Love is also why he talks so much about poverty and economic justice. As soon as I heard that then cardinal Bergloglio had selected Francis as his new "papal name," I said to myself, "Whoa!" I imagine some of the cardinals who had just voted for him had the same thought. That name was a way of saying, "There's a new sheriff in town!" St. Francis of Assisi is popularly known as a kind of Roman Catholic Snow White; surrounded as he is in paintings statues by happy little forrest creatures. But St. Francis was despised by many of his contemporaries in the church hierarchy; his way of life was a constant reminder of how little they loved -- of how selfish they had become. Francis sought to emulate the life of Jesus, who identified with the poor and was poor himself. He believed the church should do the same. But in a way, St. Francis was controversial only because he taught the church what it already believed but did not practice very well. None of what the St. Francis or Pope Francis has said contradicts the teaching of the church. It is only a different (and often unpopular) emphasis.

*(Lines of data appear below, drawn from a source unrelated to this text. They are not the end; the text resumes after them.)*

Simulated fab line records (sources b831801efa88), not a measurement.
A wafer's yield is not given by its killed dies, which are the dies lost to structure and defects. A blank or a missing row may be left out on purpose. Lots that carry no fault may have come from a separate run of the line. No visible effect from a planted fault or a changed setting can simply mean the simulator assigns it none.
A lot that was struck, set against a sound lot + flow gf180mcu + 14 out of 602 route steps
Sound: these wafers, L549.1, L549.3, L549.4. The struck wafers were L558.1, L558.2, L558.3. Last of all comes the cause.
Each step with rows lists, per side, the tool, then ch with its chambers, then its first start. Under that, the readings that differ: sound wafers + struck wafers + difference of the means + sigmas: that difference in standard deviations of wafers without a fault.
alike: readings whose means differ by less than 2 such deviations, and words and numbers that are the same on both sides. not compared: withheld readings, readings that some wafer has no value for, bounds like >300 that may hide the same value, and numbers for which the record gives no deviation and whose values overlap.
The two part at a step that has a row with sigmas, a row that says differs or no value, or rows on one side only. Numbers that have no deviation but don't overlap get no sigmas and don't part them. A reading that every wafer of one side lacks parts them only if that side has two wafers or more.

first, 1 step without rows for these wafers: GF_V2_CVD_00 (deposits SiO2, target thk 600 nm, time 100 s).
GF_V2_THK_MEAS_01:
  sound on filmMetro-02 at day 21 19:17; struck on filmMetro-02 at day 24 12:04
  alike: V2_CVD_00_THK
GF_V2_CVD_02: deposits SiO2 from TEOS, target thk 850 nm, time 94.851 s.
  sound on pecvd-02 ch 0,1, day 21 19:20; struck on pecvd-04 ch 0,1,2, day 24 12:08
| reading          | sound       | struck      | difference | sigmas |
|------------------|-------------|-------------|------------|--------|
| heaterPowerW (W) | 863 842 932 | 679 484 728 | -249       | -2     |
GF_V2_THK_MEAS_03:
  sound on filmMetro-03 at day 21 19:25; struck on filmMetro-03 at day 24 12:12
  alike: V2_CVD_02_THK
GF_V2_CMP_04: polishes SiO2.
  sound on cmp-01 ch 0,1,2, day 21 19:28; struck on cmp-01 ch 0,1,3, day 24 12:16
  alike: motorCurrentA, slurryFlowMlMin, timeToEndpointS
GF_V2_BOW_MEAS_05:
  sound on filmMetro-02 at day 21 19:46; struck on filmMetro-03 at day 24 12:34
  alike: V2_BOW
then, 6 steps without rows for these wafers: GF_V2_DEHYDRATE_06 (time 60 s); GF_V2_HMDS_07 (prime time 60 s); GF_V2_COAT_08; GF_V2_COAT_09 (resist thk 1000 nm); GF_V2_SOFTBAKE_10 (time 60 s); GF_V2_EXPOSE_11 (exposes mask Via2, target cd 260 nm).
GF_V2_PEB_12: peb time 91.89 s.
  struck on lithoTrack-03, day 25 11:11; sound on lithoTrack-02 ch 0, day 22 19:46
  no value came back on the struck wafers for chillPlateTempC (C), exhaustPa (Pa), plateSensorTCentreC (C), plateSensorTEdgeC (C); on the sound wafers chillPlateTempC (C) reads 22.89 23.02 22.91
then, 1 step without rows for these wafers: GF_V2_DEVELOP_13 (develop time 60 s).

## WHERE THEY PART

It can be easy to reduce the pope to purely political categories. This pope is Latin American. Liberation theology, which was heavily influenced by the thought of Marx, had its origins in Latin America. Thus conservatives and liberals alike might be inclined to brand Francis a Marxist. Yet he remains only a traditional Catholic. Pope John Paul II and Pope Benedict both preached about the need for a just economy, measured growth, and compassion and justice for the poor. That is traditional Catholic social teaching. Francis preaches nothing different; he just preaches it more.
Why then are so many shocked that he would have a private meeting with Kim Davis? (See what I wrote recently about Kim Davis.) His teachings on marriage and abortion are just as traditional as his predecessors'. He has not betrayed a closeted liberalism. This was a private meeting with a woman who had become a controversial figure in an important nation he was visiting. He might have supported her actions; he might not have. At any rate, his visit does not suggest anything different from what he has said openly. The pope opposes gay marriage.
(Might I also gently point out that the pope can and probably does meet with people he does not always 100% agree with. You know? Just like you and I. A talk, especially a private one, is not necessarily an endorsement, and to say otherwise without all the facts is just rumor-mongering.)
No, the pope has not betrayed a closeted liberalism. He is not, as I saw one Twitter user suggest, spiritually bipolar. Like I said, he is just Catholic, and as a traditional Catholic, his spirituality runs counter to the way we Americans tend to be religious, namely by being political. Of course the gospel is political, but the politics of the gospel cut sideways across our narrow concepts of "left" and "right." For instance, Catholicism stresses the sanctity of human life. Thus the Catholic Church opposes abortion, a conservative issue, and it opposes the death penalty, a liberal issue. The pope can irritate both sides of the political spectrum in roughly equal measures.
The pope is not a polarizing figure. The problem is that we are already so polarized. Perhaps so many find Pope Francis so unsettling because he stands as a kind of living icon of the way our faith is supposed to operate in relation to our politics. We tend to try to shove our faith into narrow and almost Manichaean political categories. But Pope Francis seems to transcend them. Indeed, I would say most Christian teaching does. The politics of the gospel lean left in some ways, right in others. Francis reminds us of that, and our narrow and bifurcated minds cannot stand it. Most of us tend to shape our faith in ways that conform to our political presuppositions. That is just the way we are. But the pope is someone who seems well practiced at getting it the other way around -- of letting his faith shape his politics. That may seem backwards to many of us, whether we admit it or not, but that is probably the way it should be.